Updated: Jul 21, 2022
If you’re not living under a rock in the ocean, you are probably hearing the media screaming at you that interest rates are rising and the Canadian housing market is going to crash. In fact, the Bank of Canada just raised their overnight lending rate by 0.5% to a grand total of 1% last week. If you can keep your head about you while everyone around you is losing theirs, there is still money to be made in this market. Like every investment, I look to the long term. I don’t have a crystal ball, and I can’t tell you what the average sold price will be in 6 months or a year, or even what the trend will be. What I can do is look at the data and make an educated guess that by 2032, housing in Canada will be higher than it is today. Let’s not forget that even if markets stay flat, you are (hopefully) getting cash flow and mortgage pay down on your investment, no matter what the price does. So what can we do to protect ourselves against rising interest rates in the short term?

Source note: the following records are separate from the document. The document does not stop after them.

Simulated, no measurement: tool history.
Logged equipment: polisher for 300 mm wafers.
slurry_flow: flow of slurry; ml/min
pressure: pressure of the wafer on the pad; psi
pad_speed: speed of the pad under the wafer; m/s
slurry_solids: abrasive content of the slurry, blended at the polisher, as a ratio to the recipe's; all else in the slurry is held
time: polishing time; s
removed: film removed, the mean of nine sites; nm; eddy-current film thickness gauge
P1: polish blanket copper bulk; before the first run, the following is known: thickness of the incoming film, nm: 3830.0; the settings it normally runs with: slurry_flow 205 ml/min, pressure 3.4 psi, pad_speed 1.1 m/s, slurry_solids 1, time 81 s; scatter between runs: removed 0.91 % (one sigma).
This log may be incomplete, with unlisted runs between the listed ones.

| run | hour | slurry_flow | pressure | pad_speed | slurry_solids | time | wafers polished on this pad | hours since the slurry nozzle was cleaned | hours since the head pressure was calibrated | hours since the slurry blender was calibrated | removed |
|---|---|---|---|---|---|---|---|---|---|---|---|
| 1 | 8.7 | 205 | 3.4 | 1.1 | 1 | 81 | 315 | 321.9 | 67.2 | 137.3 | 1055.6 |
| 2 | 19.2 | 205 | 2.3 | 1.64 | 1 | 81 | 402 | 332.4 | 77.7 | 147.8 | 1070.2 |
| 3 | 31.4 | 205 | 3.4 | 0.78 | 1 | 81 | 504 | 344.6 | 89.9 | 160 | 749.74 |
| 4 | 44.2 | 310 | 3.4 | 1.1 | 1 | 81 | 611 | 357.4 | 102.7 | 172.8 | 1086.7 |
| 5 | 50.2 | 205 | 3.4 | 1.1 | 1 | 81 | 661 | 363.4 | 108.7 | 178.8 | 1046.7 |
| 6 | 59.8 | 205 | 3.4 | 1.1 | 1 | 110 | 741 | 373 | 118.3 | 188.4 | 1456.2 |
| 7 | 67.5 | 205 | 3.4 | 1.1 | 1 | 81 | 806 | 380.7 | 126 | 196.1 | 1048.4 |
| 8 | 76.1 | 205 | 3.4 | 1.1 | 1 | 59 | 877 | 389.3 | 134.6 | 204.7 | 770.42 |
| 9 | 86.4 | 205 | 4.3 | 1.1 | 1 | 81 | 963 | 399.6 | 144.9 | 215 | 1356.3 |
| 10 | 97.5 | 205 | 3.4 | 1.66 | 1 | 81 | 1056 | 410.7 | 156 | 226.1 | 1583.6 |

Pay down high interest debt. - Pay off credit cards and high interest loans. This is good to do in the best of times.
Lock in your interest rates - This one is entirely up to you. Locked in or fixed rates are higher than variable rates by a few percentage points. If you can’t sleep at night because you are worried about what the next rate decision is going to be, it is worth it to lock in your rate to take the worry out of your life. Historically, variable rate mortgages tend to do better over the long run than fixed rate mortgages, but peace of mind is worth a few percentage points. Some banks (like TD) don’t adjust the payment amount on your mortgage when rates rise. Other banks (like Scotiabank) do. Something to keep in mind.
Own Cash Flowing Real Estate - When rates rise, people want to pay less for housing. They are payment shopping, not house shopping. The question always has been, how much house can I get for “x” payment? If you own rental properties and are banking on appreciation, what happens when prices fall? You now have a liability, not an asset. The goal has always been to have an asset that provides value to my life. Cash flow at the end of the month helps to weather repairs and maintenance, and interest rate hikes.
Sell Under performing assets - If you find yourself owning a property that has become a liability rather than an asset, sell it. Especially if you think you might need the money in the next 12 months. Or find a way to turn your under performing investments around. Can you adjust your strategy and turn it into an Airbnb? Can you raise rents on turnover? Provide value add services such as storage or coin laundry? If the property is affecting your lifestyle, then you know it is time to move on.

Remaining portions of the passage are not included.